Twice yesterday I saw examples of unexpected dances being born and delivered into the world as unselfconscious expressions of beauty. In the first instance, an old woman in a wheelchair told me explicitly that she could not dance to my violin music. “My body,” she told me, “would not do that.” Fortunately I did not accept her answer. I gave to her one end of a long shimmering purple strip of sari cloth and delivered the other end of the fabric to a standing woman who had already been up and moving with the music for some time. I showed the sitting woman how small movements with her hands holding the cloth translated into larger waves in the undulating fabric. I assured her that she could pass the cloth to her seated neighbor at any time she wanted but encouraged her to play with it for a while. Then I began to play a waltz. Throughout the room other people were moving with large red and white pieces of fabric. A riotous scene unfolded before us as the seated woman tentatively began her dance and then enthusiastically expanded it. It was a gift to see her discovery unfold. Although we thanked each other multiple times afterwards it wasn’t really until later in the evening when I was responding to another dance that something clicked in my mind and I remembered and felt once again the joy of those earlier moments of spontaneous expression.   

The other dance was very different in character from the first. It was marked by connection to deep stillness. It happened in the Wednesday evening improvisation class. We started as a circle of eight people. We were fresh and empty from our stretching and breathing activities. We focused our awareness on our internal environment, our connection to the earth, and in a gentle and unfocused way to each other. The dance was born in silence. Some of us moved out into the space around a slow almost unmoving core that coalesced around one dancer’s amazing inner stillness. That stillness grew, enfolding the neighboring dancers into a living embodiment of connection to an almost imperceptible rhythm; a rhythm that exists but which is often hidden under the rush of life’s motion in our modern world. Even as some of the other dancers found and connected to a faster audible rhythm of footsteps on the floor and slaps upon thighs, the central core of still dancers stayed with their focus. (In fact they later reported that they had not even heard the other rhythm which swirled for some time around them.) It was that focus which remained and continued to develop after the surrounding more frenetic dancers had slowed to stillness and shifted into the role of audience. Meanwhile the center trio had found physical connection with one another and through small and deliberate gestures their unified consciousness found its voice in the movement of a hand and the subtle shifting of weight. The world held its breath until we found a collective sigh of appreciation for the moment. 

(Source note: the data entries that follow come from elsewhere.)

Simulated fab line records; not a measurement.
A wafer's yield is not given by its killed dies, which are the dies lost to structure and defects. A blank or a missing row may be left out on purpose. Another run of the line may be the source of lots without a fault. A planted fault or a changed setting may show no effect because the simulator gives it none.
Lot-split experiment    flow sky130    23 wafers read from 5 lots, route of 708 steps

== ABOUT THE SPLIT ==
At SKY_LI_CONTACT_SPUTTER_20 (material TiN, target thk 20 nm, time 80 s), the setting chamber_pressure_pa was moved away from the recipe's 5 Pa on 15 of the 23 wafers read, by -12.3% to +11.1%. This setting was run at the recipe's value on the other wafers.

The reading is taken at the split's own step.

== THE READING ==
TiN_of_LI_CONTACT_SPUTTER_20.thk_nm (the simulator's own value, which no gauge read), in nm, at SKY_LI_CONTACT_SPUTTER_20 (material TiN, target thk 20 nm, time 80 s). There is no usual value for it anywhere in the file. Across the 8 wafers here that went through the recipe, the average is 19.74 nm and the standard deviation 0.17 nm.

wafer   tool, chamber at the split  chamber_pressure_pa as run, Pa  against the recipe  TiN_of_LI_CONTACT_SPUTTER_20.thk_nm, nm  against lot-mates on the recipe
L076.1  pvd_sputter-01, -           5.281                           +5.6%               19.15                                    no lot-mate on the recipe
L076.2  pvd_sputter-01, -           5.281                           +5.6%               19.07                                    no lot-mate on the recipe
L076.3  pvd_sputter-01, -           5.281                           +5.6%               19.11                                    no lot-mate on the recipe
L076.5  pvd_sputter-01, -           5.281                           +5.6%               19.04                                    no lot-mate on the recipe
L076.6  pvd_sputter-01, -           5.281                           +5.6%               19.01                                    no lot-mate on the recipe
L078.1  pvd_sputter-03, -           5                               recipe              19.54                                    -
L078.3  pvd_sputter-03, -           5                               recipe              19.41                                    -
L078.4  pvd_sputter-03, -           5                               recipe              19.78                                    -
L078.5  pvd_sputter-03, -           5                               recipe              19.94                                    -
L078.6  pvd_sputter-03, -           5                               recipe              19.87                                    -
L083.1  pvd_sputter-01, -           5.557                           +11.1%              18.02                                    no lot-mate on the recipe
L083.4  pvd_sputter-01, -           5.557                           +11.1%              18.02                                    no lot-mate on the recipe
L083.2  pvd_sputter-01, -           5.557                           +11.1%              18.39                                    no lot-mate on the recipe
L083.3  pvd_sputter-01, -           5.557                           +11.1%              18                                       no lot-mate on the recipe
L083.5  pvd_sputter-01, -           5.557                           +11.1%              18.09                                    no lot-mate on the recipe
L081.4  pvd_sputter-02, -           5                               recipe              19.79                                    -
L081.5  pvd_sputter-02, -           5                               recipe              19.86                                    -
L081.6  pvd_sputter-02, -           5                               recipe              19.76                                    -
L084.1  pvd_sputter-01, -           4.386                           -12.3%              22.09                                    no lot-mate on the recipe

Later we discussed the dance and one of the core dancers told of her experience so different from that which she normally lives. She expressed her amazement and joy for the dance that had arisen and in whose creation she had participated. It was in that moment when I remembered the earlier dance of the seated woman and made a mental connection between the two dances which both brought new discoveries to light. Knowing that I had been there--it made me feel glad to be alive.